Learn how to make easy and best eggless lemon blueberry tea cake recipe with detailed step by step pictures. Best Lemon Blueberry Loaf recipe – simple eggless recipe!
Grease the 10” loaf pan with butter generously and line it with parchment paper. Meanwhile, preheat the oven at 180°C for 20mins.
In a mixing bowl add 1.5 cups all-purpose flour/maida along with 1 teaspoon baking powder and ¼ teaspoon baking soda. Sieve once to mix it all well. Set aside.
In another mixing bowl add ⅓ cup butter (75 grams) at room temperature, ¾ cup powdered castor sugar. Beat it using a hand mixer or stand-up mixer until it is creamy.
Next add 2 tablespoon lemon juice, 3.4 teaspoon lemon zest and ¼ teaspoon vanilla extract. Beat again for a minute.
Now add ¾ cup milk (at room temperature) & ¼ teaspoon vanilla extract and mix again.
Add the flour mixture in to the wet mixture in equal parts.
Fold the mixture gently using a silicon spatula and combine the wet & dry ingredients together until the mixture looks creamy & shiny.
Add ⅓ cup dried blueberries.
Fold the mixture gently again.
Quickly transfer it to the greased & lined 10” loaf pan. Tap it gently to remove any air bubbles and even out the top. You can add some more dried blueberries on top if desired.

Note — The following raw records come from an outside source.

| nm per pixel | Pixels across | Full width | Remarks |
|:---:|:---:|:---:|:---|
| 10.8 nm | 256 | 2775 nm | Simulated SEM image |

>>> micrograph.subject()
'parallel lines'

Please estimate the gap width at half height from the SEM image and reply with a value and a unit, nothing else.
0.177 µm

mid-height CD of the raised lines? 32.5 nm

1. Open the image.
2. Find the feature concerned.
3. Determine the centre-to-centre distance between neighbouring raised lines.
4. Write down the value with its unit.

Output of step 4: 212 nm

Bake at 180°C for 35-40mins in a preheated ovem until the top is golden brown and the tester comes out clean.
Rest it for 5 mins and gently unmould the cake. Invert it onto a wire rack and cool down completely.
It is optional to add an icing on top, but if preferred – mix together 2-3 tablespoon icing sugar and 2 teaspoon lemon juice. The mixture should be thick and of the dropping consistency. Drizzle all over the top of the loaf.
Cut into slices of desired size and serve with hot coffee/tea. Store in an airtight container in fridge for upto a week.
Notes
Increase the amount of the sugar to 1 cup if you prefer a sweeter cake.
The same recipe can be baked in a 6” or 7” round pan or bundt pan.